T here are so many different beer cheese recipes, that I couldn’t publish just one. So, here are two, one from LouisvilleBeer.com contributor Dawn Howard, and my own special recipe that was based on the “official” New Albanian (Rich O’s) Beer Cheese Recipe found online.

Wait…you did read part one, right?

Dawn’s Beer Cheese Recipe

Beer Cheese1/2 pound grated extra sharp cheddar cheese
1 tsp. dry mustard
1/2 tsp. garlic powder
1/8 tsp. salt
Freshly ground pepper – to taste
1/2 Tbs. Worcestershire sauce
1/4 tsp. cayenne pepper (more or less depending on desired amount of “kick”)
3-4 oz. beer depending on desired texture

Blend everything in a food processor. And you should make a day ahead to let all the flavors gel. Or not. Two places you can experiment are type of cheese and type of beer, but good quality in both is essential. I prefer a very sharp cheddar and an IPA. This Hopslam cheese was my first time with a DIPA and I’m not sure I can go back. All measurements are approximated and have been scaled, so use your best judgement – experiment and have fun! This one’s served cold.

John’s Beer Cheese Recipe

1 pound grated sharp cheddar cheese (I use 1/2 pound of Cracker Barrel Extra Sharp and 1/2 pound of Cracker Barrel Sharp)
8 oz. cream cheese
4-6 oz. GOOD beer (I used New Albanian Elector on this last batch)
2 tsp. garlic powder
1 tsp. crushed red pepper (or MORE)
3/4 tsp. ground cayenne pepper
1 tsp. black pepper
1-2 dashes liquid smoke

beer cheese recipeIn a double boiler, SLOWLY melt the 2 cheeses, stirring constantly. The slower you melt, the less chance you have of the cheddar becoming gritty (not good eats). When the cheeses are melted and smooth, add the beer and spices, and stir well. I eat it warm, but it’s good right outta the fridge with some pretzel sticks. Makes about a quart.

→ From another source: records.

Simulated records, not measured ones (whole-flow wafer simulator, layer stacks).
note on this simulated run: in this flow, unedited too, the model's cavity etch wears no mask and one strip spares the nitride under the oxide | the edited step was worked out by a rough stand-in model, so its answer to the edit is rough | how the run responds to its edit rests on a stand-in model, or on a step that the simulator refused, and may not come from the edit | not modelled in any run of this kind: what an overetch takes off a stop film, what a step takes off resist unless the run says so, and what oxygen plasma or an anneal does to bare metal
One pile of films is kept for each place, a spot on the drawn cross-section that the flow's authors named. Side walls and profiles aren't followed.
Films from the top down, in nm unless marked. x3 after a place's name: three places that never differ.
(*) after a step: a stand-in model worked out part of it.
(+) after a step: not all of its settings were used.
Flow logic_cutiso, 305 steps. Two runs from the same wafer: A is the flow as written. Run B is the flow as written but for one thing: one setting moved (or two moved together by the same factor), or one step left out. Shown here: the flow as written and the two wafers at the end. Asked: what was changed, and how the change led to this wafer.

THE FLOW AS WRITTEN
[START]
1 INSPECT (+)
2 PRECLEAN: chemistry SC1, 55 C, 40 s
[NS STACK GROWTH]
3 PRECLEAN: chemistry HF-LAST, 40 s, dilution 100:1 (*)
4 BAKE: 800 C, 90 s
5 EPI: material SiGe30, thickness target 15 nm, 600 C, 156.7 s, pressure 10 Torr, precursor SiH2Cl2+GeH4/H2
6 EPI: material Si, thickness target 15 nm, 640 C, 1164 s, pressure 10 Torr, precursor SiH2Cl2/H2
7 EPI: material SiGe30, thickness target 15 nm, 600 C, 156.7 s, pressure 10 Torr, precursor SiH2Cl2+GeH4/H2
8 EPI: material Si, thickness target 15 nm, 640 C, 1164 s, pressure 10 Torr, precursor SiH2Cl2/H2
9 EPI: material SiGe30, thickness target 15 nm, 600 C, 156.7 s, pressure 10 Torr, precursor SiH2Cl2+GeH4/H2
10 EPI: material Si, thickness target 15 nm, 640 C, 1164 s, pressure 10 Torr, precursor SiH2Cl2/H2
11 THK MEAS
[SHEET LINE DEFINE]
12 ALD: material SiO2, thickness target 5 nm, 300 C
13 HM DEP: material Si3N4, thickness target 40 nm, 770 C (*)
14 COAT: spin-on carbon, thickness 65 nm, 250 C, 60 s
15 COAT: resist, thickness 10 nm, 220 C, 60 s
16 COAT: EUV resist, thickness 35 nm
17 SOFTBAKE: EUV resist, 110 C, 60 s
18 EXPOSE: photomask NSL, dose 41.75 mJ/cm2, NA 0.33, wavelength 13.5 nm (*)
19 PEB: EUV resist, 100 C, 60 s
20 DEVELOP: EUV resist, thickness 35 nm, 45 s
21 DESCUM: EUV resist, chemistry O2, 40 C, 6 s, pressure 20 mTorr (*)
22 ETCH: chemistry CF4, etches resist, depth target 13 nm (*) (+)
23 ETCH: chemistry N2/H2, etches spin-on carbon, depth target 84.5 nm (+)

Some tips: I grate my own cheese. The pre-grated stuff sometimes has an anti-caking agent that messes with the meltability of the cheese. Yes…the meltability. I also use good beer. People say to use flat cheap beer, but I beg to differ. One of the best batches I’ve made was with Yazoo SUE (Imperial Smoked Porter), which is what made me add liquid smoke to my recipe when I don’t have SUE on hand. It gives the dip a great complex flavor. Country Boy Jalapeño Smoked Porter makes a great beer cheese also.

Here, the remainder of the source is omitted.